Conservatives attack DLA spending – again


Work and pensions secretary Iain Duncan Smith has launched another government attack on disability living allowance (DLA), claiming that spending on the key disability benefit had “spiralled out of control”.

Duncan Smith told MPs during the final day of the budget debate that the DLA system had been “vulnerable to error, abuse and, in some cases, outright fraud”.

His comments followed last week’s comments about spending on DLA – using similar language – in George Osborne’s budget statement.

Department for Work and Pensions (DWP) figures show spending on DLA has risen in real terms from £6.7 billion in 1997/98 to an estimated £11.7 billion in 2009/10.
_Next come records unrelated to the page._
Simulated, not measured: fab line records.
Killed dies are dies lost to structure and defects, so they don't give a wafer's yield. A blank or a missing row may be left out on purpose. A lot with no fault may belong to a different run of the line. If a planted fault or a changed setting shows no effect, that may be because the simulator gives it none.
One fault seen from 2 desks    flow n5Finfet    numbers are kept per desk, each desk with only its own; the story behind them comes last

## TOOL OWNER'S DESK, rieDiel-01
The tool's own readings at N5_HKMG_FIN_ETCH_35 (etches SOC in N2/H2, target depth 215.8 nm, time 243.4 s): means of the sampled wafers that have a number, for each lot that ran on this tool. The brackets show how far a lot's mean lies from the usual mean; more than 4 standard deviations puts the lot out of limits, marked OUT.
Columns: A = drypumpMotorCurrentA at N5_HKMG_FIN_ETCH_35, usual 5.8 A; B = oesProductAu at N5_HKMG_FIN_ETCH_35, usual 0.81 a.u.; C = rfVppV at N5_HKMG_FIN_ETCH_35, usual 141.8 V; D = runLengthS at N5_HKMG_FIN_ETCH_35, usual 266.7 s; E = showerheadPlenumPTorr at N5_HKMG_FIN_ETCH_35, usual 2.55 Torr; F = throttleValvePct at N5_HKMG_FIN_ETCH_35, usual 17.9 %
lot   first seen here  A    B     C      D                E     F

DWP figures also show that estimated DLA fraud for 2009/10 was £60 million, just 0.5 per cent of the money spent on DLA.

Estimated incapacity benefit (IB) fraud was also just 0.5 per cent, or £30 million.

These figures compare with far higher levels of fraud among claimants of income support (2.8 per cent, £240 million), jobseeker’s allowance (2.5 per cent, £120 million) and carer’s allowance (3.9 per cent, £60 million).

Duncan Smith also confirmed that the government would implement new rules agreed by MPs last year, which will allow severely visually-impaired people to claim the higher rate of the mobility component of DLA, instead of the lower rate.

The new rules will come into effect in April 2011 and should mean an extra £30.90 a week for about 22,000 people.

Later in the debate, Conservative MP Stewart Jackson complained that 6,000 of his constituents “languish” on DLA, and “most shockingly, more than 1,000 of them languished on that particular benefit for more than 12 years”.

Maria Eagle, Labour’s former disabled people’s minister, said: “People who work receive DLA. It is not a benefit that one languishes upon. It is a recognition from society that disabled people need a little extra support to enable them to participate in life.”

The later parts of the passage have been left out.